This is a very small detail in that post but it captures quite well what officialdom is to me, what separates GSA and 18F from other digital efforts: the inclusion of the “tribal” scale in the list of levels of authority. 18F makes things so that many people can use the Internet including, explicitly, the administration of First Nations.
I’ve complained a lot about how US-based company do not thing about non-US users enough (that common rant is obviously not applicable to GSA, although American abroad, immigrants and foreign visitors probably quality) but in that rant, I have forgotten the original Americans. Shame on me.
I have never heard of any start-up asking “What about First Nations? Do we support Cherokee alphabet? Is there a Sioux exception for the law that we are enforcing in that form?”
pshtt (the HTTPS scanning tool) also powers the results for Freedom of the Press Foundation's recently launched Secure The News project: https://securethe.news. (Full disclosure: I work for FPF, and worked on Secure the News).
One thing I noticed going through the list linked in the page is, many of these .gov pages host _both_ www and no-www versions, making them essentially two different websites with the same content. Example: http://abilityone.gov/ and http://www.abilityone.gov/ It looks like the clear guidelines around this is something missing. I know of certain countries whose .gov domains are almost 99% www and they don’t serve no-www at all.
Thanks for the work that you're doing on this and answering questions. I had never seen many of the neat things mentioned in the blog post.
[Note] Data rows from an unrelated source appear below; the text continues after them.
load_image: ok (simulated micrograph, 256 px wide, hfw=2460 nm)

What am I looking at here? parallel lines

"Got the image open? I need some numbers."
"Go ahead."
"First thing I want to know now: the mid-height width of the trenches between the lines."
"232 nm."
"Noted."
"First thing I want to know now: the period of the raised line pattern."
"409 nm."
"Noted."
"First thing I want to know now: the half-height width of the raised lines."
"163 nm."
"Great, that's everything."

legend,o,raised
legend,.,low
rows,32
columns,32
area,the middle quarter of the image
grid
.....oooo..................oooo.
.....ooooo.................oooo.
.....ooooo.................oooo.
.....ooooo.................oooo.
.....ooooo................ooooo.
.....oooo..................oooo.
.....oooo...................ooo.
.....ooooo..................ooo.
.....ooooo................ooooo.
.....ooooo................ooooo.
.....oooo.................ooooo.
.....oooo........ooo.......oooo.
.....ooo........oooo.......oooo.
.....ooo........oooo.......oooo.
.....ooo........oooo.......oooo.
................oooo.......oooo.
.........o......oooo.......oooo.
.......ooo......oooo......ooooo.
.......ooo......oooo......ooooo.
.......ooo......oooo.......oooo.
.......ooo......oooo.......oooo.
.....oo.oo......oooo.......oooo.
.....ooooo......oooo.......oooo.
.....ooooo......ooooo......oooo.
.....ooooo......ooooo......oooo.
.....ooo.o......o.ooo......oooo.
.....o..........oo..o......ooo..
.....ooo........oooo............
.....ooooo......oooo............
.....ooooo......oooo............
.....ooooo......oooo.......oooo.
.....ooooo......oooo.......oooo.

While the article did a good job explaining how pshtt works and how it generates data for the reporting, it didn't dive too much into the scanning itself. Since this is posted on Hacker News, I'd love to hear more about the nitty gritty of the data collection itself.
Can you talk about what sort of setup you run, and what sort of technical and interdepartmental challenges you run into scanning, storing, and obtaining data for 1,143 government websites?
Hi there. First, you've got to begin with the understanding that no one is maintaining a list of federal .gov websites holistically (or at one I can get hold of). So, before scanning, we source several public datasets to gather potential .gov hostnames. This was recently described in depth by 18F [https://18f.gsa.gov/2017/01/04/tracking-the-us-governments-p...]. In addition to Censys, GSA's DAP, and the End of Term Web Archive data, our team performs authorized scans of federal agency networks [https://www.whitehouse.gov/sites/default/files/omb/memoranda...] and so we mine that data too. This currently nets ~90k hostnames, only which about a third are responsive.
For both hostname gathering and HTTPS scanning, we use 18F's domain-scan [https://github.com/18F/domain-scan], which orchestrates the scan and provides parallelization. We use the pshtt scanner to ping each hostname at the root and www for both http and https-- this typically takes 36-48 hours to burn through. Once the scanning is finished, we throw the data from the CSV into mongodb, then generate the report via LaTeX. The trickiest part is probably report delivery, which is a mostly manual process for Very Government reasons.
Most of the bureaucratic challenge is overcome because we've already been doing scans against these executive branch agencies for the past several years, so we're a known quantity, though we do modify our user-agent to clearly point back to us. On the whole, agencies have been very supportive-- the data on Pulse bears that out. Agencies really do want to do the right thing for citizens.
I appreciate you taking the time for an insightful and detailed response. The link you provided, "Tracking the U.S. government's progress on moving to HTTPS[1]" gave a lot of the details I was looking for.
You might consider mentioning it in this blog post as it does offer interesting background information and technical details.
As a specific example, the actual Python scripts used to generate the data[2] and the data itself[3], give a great deal of insight into the question I had.
As it happened, we were migrating production infrastructure to a new service tonight, and had a few minutes of time where the cert was invalid. Sorry about that.
No, the code for report generation hasn't been opened up yet, mostly because it won't work without dependancies that aren't yet public. I think that will change in the next few months; open-sourcing is definitely an intention. It will live at https://github.com/dhs-ncats when released.
this combines some really important checks. I might be able to remove my .bashrc hack ...
function certchain() {
# Usage: certchain
# Display PKI chain-of-trust for a given domain
# GistID: https://gist.github.com/joshenders/cda916797665de69ebcd
if [[ "$#" -ne 1 ]]; then
echo "Usage: ${FUNCNAME} <ip|domain[:port]>"
return 1
fi
local host_port="$1"
if [[ "$1" != *:* ]]; then
local host_port="${1}:443"
fi
openssl s_client -connect "${host_port}" </dev/null 2>/dev/null | grep -E '\ (s|i):'
}
We (18F/GSA) have been using DHS's tool in production for a few months now, and have fixed various bugs as they've come up.
Before that, pshtt's methodology was replicated in a Ruby tool (site-inspector) that we grafted HTTPS/HSTS detection logic onto, and had that running in production for a year or so.
So in terms of business logic, I think it's pretty mature. If you mean things like having it formally audited or having a dedicated development team, it hasn't gotten there yet. But the more people that use it, the more mature it will get.
I’ve complained a lot about how US-based company do not thing about non-US users enough (that common rant is obviously not applicable to GSA, although American abroad, immigrants and foreign visitors probably quality) but in that rant, I have forgotten the original Americans. Shame on me. I have never heard of any start-up asking “What about First Nations? Do we support Cherokee alphabet? Is there a Sioux exception for the law that we are enforcing in that form?”